Case ID: ad3d_72/html/0458-01.html
Source: Caselaw Access Project
Author: {"author": "", "license": "Public Domain", "url": "https://static.case.law/"}
Date Created: 2024-08-24T03:29:51.129683

Australia Collado, as Administratrix of the Estate of Kervin F. Collado, Deceased, et al., Respondents, v City of New York et al., Appellants-Respondents, and Parsons Brinckerhoff Construction Services, Inc., Respondent-Appellant, et al., Defendant. Parsons Brinckerhoff Construction Services, Inc., Third-Party Plaintiff-Appellant, v Kiska Construction Corporation-U.S.A, Third-Party Defendant-Respondent.
    [900 NYS2d 10]
   Orders, Supreme Court, New York County (Carol R. Edmead, J.), entered January 20, 2009, which, insofar as appealed from, granted plaintiff’s motion for summary judgment on the issue of liability under Labor Law § 240 (1) as against defendants City of New York and New York City Department of Transportation (the city defendants), denied the city defendants’ motion for summary judgment dismissing the Labor Law § 241 (6) claim predicated upon 12 NYCRR 23-1.7 (c) as against them, granted the motion of defendant Parsons Brinckerhoff Construction Services (PEGS) for summary judgment dismissing the Labor Law § 240 (1) and § 241 (6) claims as against it, denied the city defendants’ and PBCS’s motions for summary judgment dismissing the Labor Law,§ 200 and common-law negligence claims as against them, denied the city defendants’ cross motion for summary judgment on their claims for indemnification against PBCS, denied the city defendants’ cross motion to strike the complaint based upon plaintiffs spoliation of evidence, and granted third-party defendant Kiska Construction Corporation’s motion for summary judgment dismissing the third-party complaint, unanimously modified, on the law, to grant the city defendants’ and PBCS’s motions for summary judgment dismissing the Labor Law § 200 and common-law negligence claims as against them and to grant PBCS’s motion for summary judgment dismissing the city defendants’ cross claims for indemnification against it, and otherwise affirmed, without costs.

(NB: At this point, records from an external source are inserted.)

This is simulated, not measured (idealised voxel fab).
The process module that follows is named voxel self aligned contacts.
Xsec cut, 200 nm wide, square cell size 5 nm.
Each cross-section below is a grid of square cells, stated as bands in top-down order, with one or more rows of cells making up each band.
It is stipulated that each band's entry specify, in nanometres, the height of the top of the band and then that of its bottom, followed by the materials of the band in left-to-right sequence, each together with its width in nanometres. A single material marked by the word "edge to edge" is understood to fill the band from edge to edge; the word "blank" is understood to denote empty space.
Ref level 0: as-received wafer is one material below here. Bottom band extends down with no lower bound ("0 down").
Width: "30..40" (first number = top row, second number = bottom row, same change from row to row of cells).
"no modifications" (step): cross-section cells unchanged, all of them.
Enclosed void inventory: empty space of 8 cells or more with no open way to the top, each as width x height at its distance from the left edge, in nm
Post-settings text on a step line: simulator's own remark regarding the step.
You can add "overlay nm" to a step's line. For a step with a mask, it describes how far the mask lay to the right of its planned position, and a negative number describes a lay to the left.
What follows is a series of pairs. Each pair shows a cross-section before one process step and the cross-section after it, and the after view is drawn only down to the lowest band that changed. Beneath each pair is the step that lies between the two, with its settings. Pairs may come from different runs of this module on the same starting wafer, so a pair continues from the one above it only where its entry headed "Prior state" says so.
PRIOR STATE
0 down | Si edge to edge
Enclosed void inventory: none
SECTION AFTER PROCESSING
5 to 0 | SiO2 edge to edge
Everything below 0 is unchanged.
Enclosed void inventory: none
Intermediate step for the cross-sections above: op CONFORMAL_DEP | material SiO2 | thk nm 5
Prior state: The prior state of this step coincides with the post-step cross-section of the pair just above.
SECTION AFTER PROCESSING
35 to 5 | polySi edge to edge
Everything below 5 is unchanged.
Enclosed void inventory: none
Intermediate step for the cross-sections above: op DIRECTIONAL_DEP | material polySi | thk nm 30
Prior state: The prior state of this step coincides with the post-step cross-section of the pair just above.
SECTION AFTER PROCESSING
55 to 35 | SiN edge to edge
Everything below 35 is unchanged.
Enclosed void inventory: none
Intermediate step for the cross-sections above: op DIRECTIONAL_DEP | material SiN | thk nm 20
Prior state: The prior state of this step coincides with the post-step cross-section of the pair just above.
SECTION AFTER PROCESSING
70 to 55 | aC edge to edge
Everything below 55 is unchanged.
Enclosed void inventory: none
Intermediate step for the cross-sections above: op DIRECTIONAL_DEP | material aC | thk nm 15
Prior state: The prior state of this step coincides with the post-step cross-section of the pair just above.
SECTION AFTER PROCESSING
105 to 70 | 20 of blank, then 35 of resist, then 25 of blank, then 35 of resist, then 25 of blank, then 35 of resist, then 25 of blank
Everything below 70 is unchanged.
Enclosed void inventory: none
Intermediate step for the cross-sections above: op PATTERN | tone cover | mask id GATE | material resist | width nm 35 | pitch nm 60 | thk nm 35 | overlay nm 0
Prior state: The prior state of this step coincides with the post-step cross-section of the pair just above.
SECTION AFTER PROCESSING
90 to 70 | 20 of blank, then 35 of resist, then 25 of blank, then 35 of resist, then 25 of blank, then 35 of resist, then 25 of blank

Plaintiffs decedent, a dock builder employed by Kiska, was standing on the fender system at the base of the Third Avenue Bridge handling an air hose used to supply power to pneumatic dock building tools when he lost his footing, fell backward into the river 10 feet below, and drowned.

Plaintiff demonstrated that the city defendants’ failure to provide adequate safety devices against an elevation-related hazard, as required under Labor Law § 240 (1), was a contributing cause of the decedent’s injuries and therefore that the decedent was not the sole proximate cause of his injuries (see Clarke v Morgan Contr. Corp., 60 AD3d 523, 523 [2009]; Miglionico v Bovis Lend Lease, Inc., 47 AD3d 561, 564 [2008]). The city defendants failed to raise an inference that the life vest that had been provided to the decedent was an adequate safety device and that the decedent’s alleged decision not to wear it was the sole proximate cause of his injuries.

Contrary to the city defendants’ argument, the fender system from which the decedent fell was a “work location” within the meaning of 12 NYCRR 23-1.7 (c), given the evidence that workers, including the decedent, performed work duties on it, and the record presents issues of fact whether there was a continuously patrolling boat at the accident site and whether the absence of such a boat was a factor in the drowning death.

The record demonstrates that PEGS lacked sufficient supervisory control over the work of Kiska’s employees to be held a statutory agent of the city defendants for purposes of liability under the Labor Law (see Kagan v BFP One Liberty Plaza, 62 AD3d 531, 531-532 [2009], lv denied 13 NY3d 713 [2009]; Smith v McClier Corp., 22 AD3d 369, 371 [2005]; Vaneer v 993 Intervale Ave. Hous. Dev. Fund Corp., 5 AD3d 161, 162-163 [2004]).

There is no support in the record for plaintiffs contention that the decedent’s accident resulted from a dangerous or defective condition of the workplace, rather than from “the means and methods of [the decedent’s] work” (Masullo v 1199 Hous. Corp., 63 AD3d 430, 433 [2009]), i.e., the absence of safety devices to prevent a fall. Since neither the city defendants nor PECS possessed the requisite supervisory control to be held liable under Labor Law § 200 or in common-law negligence for an accident resulting from the means and methods of the work, the Labor Law § 200 and common-law negligence claims should have been dismissed (see id.; Arrasti v HRH Constr. LLC, 60 AD3d 582 [2009]).

As plaintiff cannot sustain any causes of action against PECS, the city defendants’ cross claims for indemnification against PECS should have been dismissed.

We have considered the city defendants’ and PBCS’s remaining contentions and find them unavailing. Concur—Tom, J.P., Mazzarelli, Nardelli, Acosta and Renwick, JJ. [Prior Case History: 2009 NY Slip Op 30207(U).]